Goodness of Authority

Goodness of Authority March 17, 2017

Without authority, Yves Simon argues (A General Theory of Authority), our efforts at collective action would be stymied: “decisions concerning the common action of a multitude could be taken unanimously, at least under the ideal conditions of a community made up of intelligent and virtuous persons alone. This is not the case, because contingency prevents us from knowing exhaustively the factors with which our decisions is concerned and from predicting their future with any kind of certainty. In the complex matters of collective behavior, more than anywhere else, the theoretical consideration on which the prudential judgment is based, cannot be demonstrated. Accordingly, it can never be shown evidently that this or that practical judgment, to be taken as a rule for our common action, is the best possible one. However conscientious the deliberation may be, since it cannot afford to prove its conclusions, anybody can, at any time, object that a better course of action could be conceived, and the unity of action which is supposed to be required by the pursuit of the common good will be ceaselessly jeopardized unless all members of the community agree to follow one prudential decision and only one which is to submit themselves to some authority.”

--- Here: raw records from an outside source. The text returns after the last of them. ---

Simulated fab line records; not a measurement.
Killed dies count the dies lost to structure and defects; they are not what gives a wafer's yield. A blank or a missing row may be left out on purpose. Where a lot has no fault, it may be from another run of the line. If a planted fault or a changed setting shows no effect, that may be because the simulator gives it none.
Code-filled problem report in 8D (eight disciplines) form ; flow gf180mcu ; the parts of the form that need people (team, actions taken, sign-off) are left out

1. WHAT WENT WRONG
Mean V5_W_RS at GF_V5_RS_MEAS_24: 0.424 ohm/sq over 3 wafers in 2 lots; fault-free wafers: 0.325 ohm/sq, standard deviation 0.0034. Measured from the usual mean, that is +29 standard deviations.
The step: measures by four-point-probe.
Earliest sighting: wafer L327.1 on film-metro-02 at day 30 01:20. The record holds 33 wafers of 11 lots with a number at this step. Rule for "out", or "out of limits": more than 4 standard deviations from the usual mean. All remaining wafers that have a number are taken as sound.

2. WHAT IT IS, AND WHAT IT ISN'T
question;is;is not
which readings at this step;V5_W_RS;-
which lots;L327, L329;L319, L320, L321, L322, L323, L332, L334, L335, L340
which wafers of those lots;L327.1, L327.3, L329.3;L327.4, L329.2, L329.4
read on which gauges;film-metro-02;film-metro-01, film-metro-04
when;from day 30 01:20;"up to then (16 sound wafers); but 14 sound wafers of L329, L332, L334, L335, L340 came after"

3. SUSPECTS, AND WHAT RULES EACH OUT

Simon concludes that “the principle of authority answers a necessity which is in no way accidental, which is not a consequence of any sin, evil or deficiency, a necessity which is but a metaphysical consequence of the nature of things. Considered in its principle, authority is neither a necessary evil nor the consequence of any evil, nor a lesser good, nor the consequence of some lesser good, but an absolutely good thing founded upon the metaphysical goodness of nature. Considered in its essential functions, as identical with the prudence of society in its collective action, authority is the everlastingly good principle of the social unity in the pursuit of the common good.”